Saturday, September 22, 2012

Fortunately, there is a proven solution: local Internet exchange points (IXPs). With a local IXP, for example, the portion of network traffic that travels from one point in Trinidad, through the United States or other nations, and back to another point in Trinidad can be reduced. This brings four key benefits to Internet users and businesses.

Reducing export of capital

Local IXPs reduce networks’ ongoing operational costs by reducing reliance on costly international data transit. These cost savings will flow to local Internet users, and unnecessary export of capital will be reduced.

A local IXP increases the amount of bandwidth available to local users by providing high-speed domestic links. This mitigates networks’ bandwidth shortages and reduces networks’ incentives to impose bandwidth throttling and usage caps. Local IXPs reduce network latency by favoring shorter and more direct routes.

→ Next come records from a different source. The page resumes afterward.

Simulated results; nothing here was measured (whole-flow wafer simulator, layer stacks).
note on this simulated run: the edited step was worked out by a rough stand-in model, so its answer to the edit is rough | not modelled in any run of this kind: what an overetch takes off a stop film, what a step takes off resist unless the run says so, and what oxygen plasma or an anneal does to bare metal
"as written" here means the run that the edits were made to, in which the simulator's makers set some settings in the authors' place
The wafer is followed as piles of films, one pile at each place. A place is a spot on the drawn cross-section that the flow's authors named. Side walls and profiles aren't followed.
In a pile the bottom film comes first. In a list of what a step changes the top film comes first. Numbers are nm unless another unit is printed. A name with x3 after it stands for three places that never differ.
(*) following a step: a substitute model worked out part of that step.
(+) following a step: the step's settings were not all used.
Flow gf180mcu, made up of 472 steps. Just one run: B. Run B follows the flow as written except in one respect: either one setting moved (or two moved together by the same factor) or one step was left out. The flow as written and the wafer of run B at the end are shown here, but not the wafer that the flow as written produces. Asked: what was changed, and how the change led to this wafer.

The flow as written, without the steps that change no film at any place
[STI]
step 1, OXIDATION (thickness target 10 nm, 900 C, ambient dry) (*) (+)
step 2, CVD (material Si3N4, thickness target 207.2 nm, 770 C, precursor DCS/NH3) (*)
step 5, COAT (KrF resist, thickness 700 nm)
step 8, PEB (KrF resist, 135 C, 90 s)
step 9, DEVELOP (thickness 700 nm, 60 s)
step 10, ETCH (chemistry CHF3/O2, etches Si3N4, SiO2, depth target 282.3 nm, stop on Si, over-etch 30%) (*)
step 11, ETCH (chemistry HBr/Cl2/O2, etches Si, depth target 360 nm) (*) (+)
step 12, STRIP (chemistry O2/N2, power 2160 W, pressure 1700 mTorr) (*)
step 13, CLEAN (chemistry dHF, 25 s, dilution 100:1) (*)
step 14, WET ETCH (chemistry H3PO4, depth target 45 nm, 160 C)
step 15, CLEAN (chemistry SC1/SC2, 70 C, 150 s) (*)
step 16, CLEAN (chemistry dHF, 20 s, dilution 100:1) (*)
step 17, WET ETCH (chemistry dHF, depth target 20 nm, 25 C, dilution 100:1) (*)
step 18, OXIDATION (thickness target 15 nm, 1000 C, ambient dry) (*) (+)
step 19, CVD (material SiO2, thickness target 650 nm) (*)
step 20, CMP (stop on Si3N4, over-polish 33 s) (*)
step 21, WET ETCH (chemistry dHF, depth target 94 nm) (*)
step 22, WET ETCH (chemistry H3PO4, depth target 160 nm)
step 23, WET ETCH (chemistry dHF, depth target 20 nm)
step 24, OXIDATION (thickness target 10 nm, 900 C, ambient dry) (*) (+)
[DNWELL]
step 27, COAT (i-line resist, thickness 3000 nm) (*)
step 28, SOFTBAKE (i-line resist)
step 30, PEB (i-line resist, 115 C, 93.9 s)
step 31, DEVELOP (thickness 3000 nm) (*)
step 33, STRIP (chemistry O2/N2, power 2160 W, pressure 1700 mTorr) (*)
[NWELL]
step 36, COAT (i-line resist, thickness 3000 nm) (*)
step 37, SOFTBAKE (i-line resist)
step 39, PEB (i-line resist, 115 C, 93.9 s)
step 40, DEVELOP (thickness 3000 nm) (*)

This improves the performance of services like, video, gaming, data backup and cloud-based applications and creates an incentive for local business to provide these services to their customers. A local IXP reduces the risk of data becoming subject to foreign laws and practices by allowing local Internet traffic to remain in country as much as possible and as often as possible.

Ongoing efforts by the Caribbean Telecommunications Union (CTU), the Caribbean Network Operators Group (CaribNOG), Packet Clearing House (PCH), the Internet Society (ISOC) and other regional and international organizations to raise awareness of the role of IXPs, are slowly bearing fruit.

National IXPs are now active in Curaçao, the British Virgin Islands, Grenada, Haiti and St Maarten. Dominica and the Federation of St Kitts and Nevis are close to launching their own exchanges.

Meanwhile, Trinidad & Tobago, St Lucia, Suriname and now, Barbados, have set up working groups to advance the process. This is welcome news for Internet development in the Caribbean. It is also consistent with recent moves in other developing and developed regions to proliferate Internet exchange points.